If the fit issue is from wear, there will be a defined groove in the collar that the seal rides on. I see a shiny spot but it's hard to tell from the picture whether that is an actual groove or not. There should be no groove... just a flat, smooth surface.

An SKF 12590 has a 1.23 id. but I don't know what od you need.

Do you have the original grease seals that came off of the axle for cross reference? I am assuming those actually sealed at one time?


----------



## KingDarius

1.986" is what the OD on the GS-1250 that is in there now has, so I assume its the same. When I got the trailer, the inside of the wheels were caked in grease. Its the same seal as the gs-1250...

There is a slight groove...


----------



## Quackrstackr

Your shaft measures 1.23 but there appears to be a .0625" gap, something is definitely wrong. I suspect that groove is your culprit. It doesn't take long to cut one if grit gets in the seal.
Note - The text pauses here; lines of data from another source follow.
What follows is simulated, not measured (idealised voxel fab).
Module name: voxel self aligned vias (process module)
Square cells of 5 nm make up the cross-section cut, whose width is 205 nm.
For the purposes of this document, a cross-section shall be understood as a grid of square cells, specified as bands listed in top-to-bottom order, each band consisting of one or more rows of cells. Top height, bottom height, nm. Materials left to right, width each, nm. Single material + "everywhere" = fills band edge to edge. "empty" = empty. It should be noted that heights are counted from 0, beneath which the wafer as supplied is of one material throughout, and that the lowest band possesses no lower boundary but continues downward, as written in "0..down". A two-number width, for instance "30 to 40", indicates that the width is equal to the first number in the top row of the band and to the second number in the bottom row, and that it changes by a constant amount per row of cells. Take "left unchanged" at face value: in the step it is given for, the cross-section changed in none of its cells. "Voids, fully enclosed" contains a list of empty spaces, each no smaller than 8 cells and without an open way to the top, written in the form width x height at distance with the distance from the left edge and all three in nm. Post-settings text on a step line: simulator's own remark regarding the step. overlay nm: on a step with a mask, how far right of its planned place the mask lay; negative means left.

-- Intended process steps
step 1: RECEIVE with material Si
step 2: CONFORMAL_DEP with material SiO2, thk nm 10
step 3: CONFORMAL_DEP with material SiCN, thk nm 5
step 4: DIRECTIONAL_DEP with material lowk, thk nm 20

I don't know that I've ever owned a trailer with a pressed on bushing for the seal to ride on like yours has. I wonder it it hasn't been worked on before for the same issue?


----------



## KingDarius

No no, the gap should be .02"

The seal seat is 1.23". The seal that I have is 1.25" thus a 0.02" gap...


----------



## Quackrstackr

It would be a .01" gap radially but you said it was 1/16" originally. I was confused (which doesn't take a lot sometimes). :lol: 

Is it measuring 1.23 in the groove or out there on the smooth part of the bushing?


----------



## KingDarius

Wait now Im confused...there isn't supposed to be a gap from what everyone is saying...but you now say there should be...

(the 1/16" was a guess because I didnt have a dial caliper at the time)

I thought it was supposed to be snug to the seat...


----------



## KingDarius

Well, I ran by my buddy's house because he has my old boat. I measured the spindle on that one and lo and behold, its 1.25. SO at this point, I betting all my marbles I need a new axle/spindles. 

After all this drama, it has to be the problem. Probably was machined incorrectly or something. I dont know. I hope this solves my problem before I get locked in a mental ward.

Will post and update once the new axle is obtained.


----------



## jasper60103

Interesting problem. When I changed my wheel bearings last fall, I do recall seeing on the bearing kit package saying the seal was for 1" & 1 -1/16" wheel bearings. I'm not sure this is always the case for wheel bearing kits? Did you happen to notice this on your wheel bearing kit package?


----------



## Loggerhead Mike

Go to a parts store in person, they should be able to get any sized seal.

Mic the groove best you can and get a seal .001-.002 smaller depending on how deep you think the groove is.

Oil the lip of the seal and make sure its a good snug fit on the spindle before installing it in the hub.

It could be a bad machine job but id try another set of seals before spending the cash on a new axle


----------



## Quackrstackr

KingDarius said:


> Wait now Im confused...there isn't supposed to be a gap from what everyone is saying...but you now say there should be...
> 
> (the 1/16" was a guess because I didnt have a dial caliper at the time)
> 
> I thought it was supposed to be snug to the seat...



It is supposed to be snug. You have a .01 radial gap if it is a 1.25 seal and 1.23 sleeve.

Is the entire sleeve/bushing 1.23 or just right there where the seal rides?


----------



## KingDarius

its is 1.23" only where the seal rides...

Is there maybe a bushing or something i can get to slide over the area to bring it up to 1.25"?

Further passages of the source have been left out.